Skip to main content

Track objects in videos using SAM3 (Segment Anything Model 3).

Project description

sam-track

A uv-native CLI for tracking objects in videos using SAM3 (Segment Anything Model 3).

Features

  • Three prompt modes: Track by text description, ROI polygons, or SLEAP pose keypoints
  • Three output formats: Bounding boxes (JSON), segmentation masks (HDF5), tracked poses (SLP)
  • Memory-efficient: Streaming mode processes videos frame-by-frame
  • SLEAP integration: Link untracked pose predictions to consistent identities

Installation

Requires Python 3.12+ and uv.

As a uv tool (recommended)

# Linux/Windows with NVIDIA GPU (CUDA 13.0)
uv tool install sam-track --prerelease=allow --with "tokenizers==0.22.1" --index https://download.pytorch.org/whl/cu130 --index-strategy unsafe-best-match

# macOS with Apple Silicon (MPS)
uv tool install sam-track --prerelease=allow --with "tokenizers==0.22.1"

After installation, sam-track is available globally.

Ad-hoc with uvx

# Linux/Windows with NVIDIA GPU
uvx --prerelease=allow --with "tokenizers==0.22.1" --index https://download.pytorch.org/whl/cu130 --index-strategy unsafe-best-match sam-track --help

# macOS with Apple Silicon
uvx --prerelease=allow --with "tokenizers==0.22.1" sam-track --help

From source

git clone https://github.com/talmolab/sam-track && cd sam-track
uv sync
uv run sam-track --help

GPU Requirements

Platform Requirement
Linux NVIDIA driver 580.65.06+ (CUDA 13.0)
Windows NVIDIA driver 580.65+ (CUDA 13.0)
macOS Apple Silicon (MPS, no driver needed)

Check your setup:

sam-track system

First-time Setup

SAM3 is a gated model requiring HuggingFace authentication.

1. Check status:

sam-track auth

2. If not authenticated, create a token:

  1. Go to https://huggingface.co/settings/tokens
  2. Click Create new token
  3. Name it sam-track, select Read permission
  4. Login:
sam-track auth --token hf_...

3. If no model access, request it:

  1. Go to https://huggingface.co/facebook/sam3
  2. Fill out the access request form
  3. Run sam-track auth again to verify

Quick Start

# Track a mouse by text description, output bounding boxes
sam-track track video.mp4 --text "mouse" --bbox

# Track from ROI annotations, output masks
sam-track track video.mp4 --roi annotations.yml --seg

# Track from SLEAP poses, output tracked SLP
sam-track track video.mp4 --pose labels.slp --slp

Prompting Modes

sam-track supports three ways to specify what to track:

Text Prompts (--text)

Track objects by natural language description. SAM3 detects matching objects in the first frame and tracks them through the video.

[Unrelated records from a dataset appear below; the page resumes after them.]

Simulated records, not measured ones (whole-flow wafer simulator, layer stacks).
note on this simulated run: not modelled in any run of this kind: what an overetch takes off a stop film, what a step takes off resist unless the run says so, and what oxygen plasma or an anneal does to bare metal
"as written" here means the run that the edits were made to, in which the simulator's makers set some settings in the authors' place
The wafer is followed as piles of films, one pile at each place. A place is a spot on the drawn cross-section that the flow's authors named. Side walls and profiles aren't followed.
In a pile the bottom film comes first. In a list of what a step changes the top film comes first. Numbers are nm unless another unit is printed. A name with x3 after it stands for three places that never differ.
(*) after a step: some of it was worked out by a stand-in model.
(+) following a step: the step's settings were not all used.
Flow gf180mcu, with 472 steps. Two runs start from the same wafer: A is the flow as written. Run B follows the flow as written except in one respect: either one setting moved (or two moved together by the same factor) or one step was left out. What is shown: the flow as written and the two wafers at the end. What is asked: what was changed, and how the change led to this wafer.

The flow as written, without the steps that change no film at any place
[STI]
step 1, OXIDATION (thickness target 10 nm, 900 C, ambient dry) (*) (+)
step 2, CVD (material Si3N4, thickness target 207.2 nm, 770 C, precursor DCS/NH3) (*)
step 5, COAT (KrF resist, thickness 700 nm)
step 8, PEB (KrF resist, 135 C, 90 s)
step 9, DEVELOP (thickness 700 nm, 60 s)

# Track a single object type
sam-track track video.mp4 --text "mouse" --bbox

# Track with description
sam-track track video.mp4 --text "black mouse" --bbox --seg

# Output to custom paths
sam-track track video.mp4 --text "fly" \
  --bbox-output fly_tracks.json \
  --seg-output fly_masks.h5

ROI Prompts (--roi)

Track from polygon regions defined in a labelroi YAML file. Polygons are converted to binary masks for SAM3.

# Track from ROI annotations
sam-track track video.mp4 --roi rois.yml --bbox

# Output both formats
sam-track track video.mp4 --roi rois.yml --bbox --seg

ROI YAML format:

video: video.mp4
frame_idx: 0
resolution: [1920, 1080]
rois:
  - id: 0
    name: mouse1
    polygon: [[100, 200], [150, 200], [150, 250], [100, 250]]
  - id: 1
    name: mouse2
    polygon: [[300, 400], [350, 400], [350, 450], [300, 450]]

Pose Prompts (--pose)

Track from SLEAP pose annotations. Keypoints from labeled frames are used as point prompts for SAM3.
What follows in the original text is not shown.